All things being equal, the only thing that matters is your tax rate now versus your future tax rate.
Funds taken from deferred accounts are taxed as ordinary income. In the US, the tax rate on ordinary income has almost always been higher than the tax rate on long term capital gains.
Over time, markets tend to rise. Therefore, for the long term investor it’s generally best to invest earlier in the year than later.
Therefore, it seems to me that waiting to take an RMD will generally cause a greater amount of capital appreciation to eventually be taxed at ordinary income rates. Conversely, if an RMD is taken earlier, then the amount can be reinvested in a taxable account thereby allowing growth to eventually be taxed at lower capital gains rates (and it will also afford greater potential for tax-loss harvesting along the way).
If, however, one is using RMD to make their estimated tax payments (via tax withholding), then waiting may make sense since tax withholdings are assumed by the IRS to be paid equally throughout the year.
Tax estimates can be calculated one of three ways. Those ways are:
1. Based on the previous year’s tax
2. Based on current year actual tax
3. Based on the annualized income method
If a taxpayer is paying tax on the annualized income method, then taking an RMD early will cause inflated required estimated tax payments throughout the year. Very few taxpayers use the annualized income method, however.
A taxpayer that dies during the year must still take that year’s RMD. Additionally, Income in Respect of Descendant (IRD) accounts do not receive a basis step-up upon the death of the account owner. Therefore, estate planning is generally a not really an issue here (except at the extreme margin).
The type of reinvestment (bonds or equities) to be made with the RMD also matters (capital appreciation is generally less of an issue with bonds). Additionally, if the account owner intends to spend his RMD, then taking it later might make the most sense.
We have a different story if one intends to donate their RMD to charity, however. Since markets tend to rise over time, it’s generally preferred to not make the donation until later in the year. This allows the IRD account a higher probability of growth until the set QCD amount is finally distributed. You should also note that QCDs must be paid directly to charity. If one takes an RMD, deposits the amount to their taxable account, and then makes a charitable contribution, you will have increased your AGI which can cause all sorts of tax implications. It’s much better to short-circuit the potential AGI issues by making the QCD directly to charity.

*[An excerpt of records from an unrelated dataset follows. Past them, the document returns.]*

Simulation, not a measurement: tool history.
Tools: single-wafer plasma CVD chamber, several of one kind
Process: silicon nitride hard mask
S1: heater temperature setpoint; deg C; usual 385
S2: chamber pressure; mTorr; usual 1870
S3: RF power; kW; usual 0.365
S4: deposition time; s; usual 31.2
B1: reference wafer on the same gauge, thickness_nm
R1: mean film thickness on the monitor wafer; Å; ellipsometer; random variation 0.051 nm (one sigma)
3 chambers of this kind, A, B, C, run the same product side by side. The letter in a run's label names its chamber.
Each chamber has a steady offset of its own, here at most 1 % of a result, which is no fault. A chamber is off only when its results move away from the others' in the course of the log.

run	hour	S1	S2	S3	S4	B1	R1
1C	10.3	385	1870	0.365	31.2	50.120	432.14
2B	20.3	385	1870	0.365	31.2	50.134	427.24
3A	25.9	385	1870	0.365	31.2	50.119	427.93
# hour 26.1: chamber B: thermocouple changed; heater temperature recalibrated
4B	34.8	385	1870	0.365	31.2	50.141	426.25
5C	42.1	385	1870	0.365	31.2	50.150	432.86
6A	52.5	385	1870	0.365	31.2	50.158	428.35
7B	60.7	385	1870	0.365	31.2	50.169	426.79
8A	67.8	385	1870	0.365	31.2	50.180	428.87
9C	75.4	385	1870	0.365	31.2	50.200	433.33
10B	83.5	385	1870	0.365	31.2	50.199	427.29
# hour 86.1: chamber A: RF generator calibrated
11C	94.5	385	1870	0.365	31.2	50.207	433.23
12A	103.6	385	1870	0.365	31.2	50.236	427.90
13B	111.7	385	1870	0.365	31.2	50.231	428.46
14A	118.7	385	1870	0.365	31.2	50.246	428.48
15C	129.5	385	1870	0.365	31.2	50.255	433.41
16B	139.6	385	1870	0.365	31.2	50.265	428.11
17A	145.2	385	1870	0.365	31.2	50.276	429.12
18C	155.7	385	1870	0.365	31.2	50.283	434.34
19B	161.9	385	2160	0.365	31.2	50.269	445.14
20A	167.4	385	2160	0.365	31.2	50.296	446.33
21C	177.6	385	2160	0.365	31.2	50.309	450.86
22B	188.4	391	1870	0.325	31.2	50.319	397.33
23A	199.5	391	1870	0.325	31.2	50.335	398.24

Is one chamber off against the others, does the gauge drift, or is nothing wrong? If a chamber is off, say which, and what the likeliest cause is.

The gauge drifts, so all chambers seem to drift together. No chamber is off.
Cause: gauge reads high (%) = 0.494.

1. If going to spend the RMD, then it might be better to wait
2. If using the RMD to satisfy estimated tax payments, then it might be better to wait
3. If investing the RMD in equities, then it’s probably better to take early since long term capital gains are taxed at lower rates than ordinary income AND the high volatility of equities may also afford tax-loss harvesting opportunities
4. If investing the RMD in bonds, then “meh”
5. If using QCD option, then it’s probably better to wait
6. If using the annualized income method for calculating required estimated tax payments, then it depends
Are there any considerations I’ve missed or gotten wrong here?